Pokemon Go players claim “faux subscription” model is becoming pay to win

Scott Baird
Professor Willow and Pokemon Go Tickets in front of money

The game’s monetization practices are increasingly turning off Pokemon Go fans, which keep the best stuff out of the hands of some fans.

Pokemon Go is a free-to-play game, and you can absolutely have a good time without ever paying a penny. Moving your Pokemon from Pokemon Go to Pokemon Home to another game might result in spending money if you want to do it in bulk, but you only have to do this every few years, if at all.

Niantic monetizes Pokemon Go in different ways, including hiding items and Pokemon expansions behind paywalls, item boxes that often aren’t worth the loot, cosmetics, Remote Raid Passes, Incubators, Incense, Lucky Eggs, restorative items, and tickets for special event rewards.

The research tickets have become a particular point of contention with fans due to how prominent they’ve become and how they offer so much compared to playing the game for free.

Research Breakthrough box from Pokemon Go containing unique rewards.

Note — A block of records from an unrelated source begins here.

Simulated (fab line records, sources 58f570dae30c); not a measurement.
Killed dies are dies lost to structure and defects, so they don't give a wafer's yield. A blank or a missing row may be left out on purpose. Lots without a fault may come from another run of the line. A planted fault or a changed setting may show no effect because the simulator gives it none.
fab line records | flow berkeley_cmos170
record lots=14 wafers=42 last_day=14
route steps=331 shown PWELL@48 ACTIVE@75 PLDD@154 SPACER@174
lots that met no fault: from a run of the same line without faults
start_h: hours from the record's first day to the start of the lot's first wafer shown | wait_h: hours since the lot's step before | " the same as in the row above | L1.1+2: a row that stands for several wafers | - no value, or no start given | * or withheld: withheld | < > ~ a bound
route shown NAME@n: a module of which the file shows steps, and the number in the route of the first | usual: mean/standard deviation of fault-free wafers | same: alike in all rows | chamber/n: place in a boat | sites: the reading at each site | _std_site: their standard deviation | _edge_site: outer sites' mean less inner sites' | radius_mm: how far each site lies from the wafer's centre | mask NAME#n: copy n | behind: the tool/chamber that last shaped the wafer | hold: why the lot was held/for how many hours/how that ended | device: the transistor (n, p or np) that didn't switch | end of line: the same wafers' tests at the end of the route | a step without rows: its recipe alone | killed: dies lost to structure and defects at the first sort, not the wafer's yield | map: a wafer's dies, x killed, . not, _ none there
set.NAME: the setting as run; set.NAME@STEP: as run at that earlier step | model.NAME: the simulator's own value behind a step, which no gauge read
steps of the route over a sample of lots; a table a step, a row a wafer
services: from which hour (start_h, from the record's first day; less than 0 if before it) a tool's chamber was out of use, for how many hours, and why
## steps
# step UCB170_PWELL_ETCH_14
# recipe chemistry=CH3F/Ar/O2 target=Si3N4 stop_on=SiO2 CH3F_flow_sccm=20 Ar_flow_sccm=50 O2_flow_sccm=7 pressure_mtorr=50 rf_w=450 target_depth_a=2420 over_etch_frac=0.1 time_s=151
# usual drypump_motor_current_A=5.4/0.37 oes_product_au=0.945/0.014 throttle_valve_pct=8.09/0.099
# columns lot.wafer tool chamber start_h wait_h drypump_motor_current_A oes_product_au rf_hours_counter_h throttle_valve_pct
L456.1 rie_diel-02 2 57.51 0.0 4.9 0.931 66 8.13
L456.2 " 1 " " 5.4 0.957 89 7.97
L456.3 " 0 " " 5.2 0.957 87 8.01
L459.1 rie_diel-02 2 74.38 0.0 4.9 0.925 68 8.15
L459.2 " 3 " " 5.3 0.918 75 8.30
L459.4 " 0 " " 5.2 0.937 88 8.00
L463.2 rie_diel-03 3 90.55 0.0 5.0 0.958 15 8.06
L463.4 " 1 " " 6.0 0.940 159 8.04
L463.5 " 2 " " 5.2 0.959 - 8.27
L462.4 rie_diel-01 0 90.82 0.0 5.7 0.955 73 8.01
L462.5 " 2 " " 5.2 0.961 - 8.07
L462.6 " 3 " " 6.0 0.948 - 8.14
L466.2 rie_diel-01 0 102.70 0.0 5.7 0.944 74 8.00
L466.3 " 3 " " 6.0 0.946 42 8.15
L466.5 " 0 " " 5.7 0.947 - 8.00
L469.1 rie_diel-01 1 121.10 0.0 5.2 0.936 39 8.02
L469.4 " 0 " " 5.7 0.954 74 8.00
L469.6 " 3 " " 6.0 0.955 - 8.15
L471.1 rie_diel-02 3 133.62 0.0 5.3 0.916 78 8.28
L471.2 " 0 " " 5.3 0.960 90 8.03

Pokemon Go players think the game has moved to a fake subscription model for the best content

A user on The Silph Road Reddit created a thread asking fans if they feel like the game has moved to a faux-subscription model, where all the best stuff is hidden behind paywalls. Other users quickly responded with their own grievances about Pokemon Go’s monetization.

“Doesn’t just feel like. This has been growing increasingly true since the remote raid nerf last year. Sad to see,” one user wrote, while another said, “Just milking money out of people too invested in the game to give it up.”

The cost of Pokemon Go is especially bad for people in certain areas: “The funny thing is,” one user wrote, “90% of these tickets are awful value and don’t earn you anything you wouldn’t already get for playing a decent amount, in a decent area.”

“It’s the players who have obligations or live in rural areas that these short events and tickets prey on. That and casual schmucks who buy every single ticket anyways.”

“Yes, also Niantic are desperate since their brain dead decision with remote passes and are now flinging everything at the wall to see what sticks,” one user wrote, blaming the changes to Remote Raid Passes, which was a recurring theme throughout the thread.

Ultimately, Pokemon Go needs to make money to survive, which involves some level of monetization. It’s more a question of whether Niantic will kill the goose that lays the golden eggs or the fanbase is trapped in a sunk-cost fallacy that will keep the bad decisions flowing.